Step 1: Identify the type of fraud.

You will want to gather some information to determine the type of fraud you’ve experienced:

  • The amount of money taken, and in what form (credit card versus cash, etc.)
  • How the transaction was processed
  • The geographic location
  • Accounts accessed
  • Whether the fraud occurred online

Step 2: Close accounts.

Contact your financial institution for clear instructions on closing your account, obtaining a new debit or credit card and changing your login ID and password.

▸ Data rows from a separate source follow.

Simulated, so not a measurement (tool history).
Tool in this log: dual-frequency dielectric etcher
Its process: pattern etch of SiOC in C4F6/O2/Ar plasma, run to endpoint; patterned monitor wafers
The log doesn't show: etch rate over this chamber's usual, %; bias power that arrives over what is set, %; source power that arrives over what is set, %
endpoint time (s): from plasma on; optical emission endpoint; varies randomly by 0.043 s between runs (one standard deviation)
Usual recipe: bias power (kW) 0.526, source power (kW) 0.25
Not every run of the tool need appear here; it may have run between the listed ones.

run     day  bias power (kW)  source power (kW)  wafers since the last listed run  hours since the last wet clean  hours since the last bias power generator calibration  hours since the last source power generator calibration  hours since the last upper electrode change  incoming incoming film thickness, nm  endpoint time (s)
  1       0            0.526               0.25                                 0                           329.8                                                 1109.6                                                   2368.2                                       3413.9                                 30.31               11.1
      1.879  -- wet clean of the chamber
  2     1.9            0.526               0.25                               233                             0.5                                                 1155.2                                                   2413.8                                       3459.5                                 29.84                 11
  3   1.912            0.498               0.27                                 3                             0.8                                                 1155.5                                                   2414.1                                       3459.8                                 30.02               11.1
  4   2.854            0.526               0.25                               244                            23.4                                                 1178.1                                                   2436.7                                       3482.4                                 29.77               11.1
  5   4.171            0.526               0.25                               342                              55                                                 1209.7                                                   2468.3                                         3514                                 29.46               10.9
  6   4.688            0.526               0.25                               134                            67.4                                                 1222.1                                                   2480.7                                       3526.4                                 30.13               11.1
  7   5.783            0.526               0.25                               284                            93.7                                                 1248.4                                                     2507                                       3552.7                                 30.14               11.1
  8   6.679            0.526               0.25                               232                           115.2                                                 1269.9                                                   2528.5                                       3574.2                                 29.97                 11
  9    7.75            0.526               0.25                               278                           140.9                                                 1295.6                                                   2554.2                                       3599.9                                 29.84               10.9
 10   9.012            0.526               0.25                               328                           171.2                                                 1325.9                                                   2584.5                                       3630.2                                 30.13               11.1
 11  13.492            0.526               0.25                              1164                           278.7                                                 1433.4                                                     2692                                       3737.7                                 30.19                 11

Step 3: Gather documentation.

You may be able to obtain financial restitution via a legal process, but documentation is required to support your case. This may include:

  • All written communication from the scammer
  • Documentation showing transactions related to the crime, e.g., bank statements, canceled checks, and receipts for money orders or cashier’s checks
  • Written notes of the actions you’ve taken through the reporting process. This includes phone logs that show whom you spoke to, when, and what was said about the crime. Don’t forget to add any written correspondence you receive as a result of the communication.

Step 4: Make a formal report.

In addition to your credit card company or financial institution, there may be other entities that you should alert:

  • Contact local law enforcement and your state’s attorney general. You will likely need a police report to file an insurance claim, submit a fraud alert to a credit bureau, or to comply with a request for evidence from your credit card company.
  • Contact each of the major credit bureaus to add a fraud alert request to your file. A fraud alert prevents the opening of new lines of credit.
  • If the fraud is related to a financial product or service, you may wish to file a complaint with the Consumer Financial Protection Bureau.
  • If the scammer sent you a check or other communication via the United States Mail, contact the United States Postal Inspection Service.
  • File a complaint with the Federal Trade Commission (FTC) or the FBI Internet Crime Complaint Center, as applicable.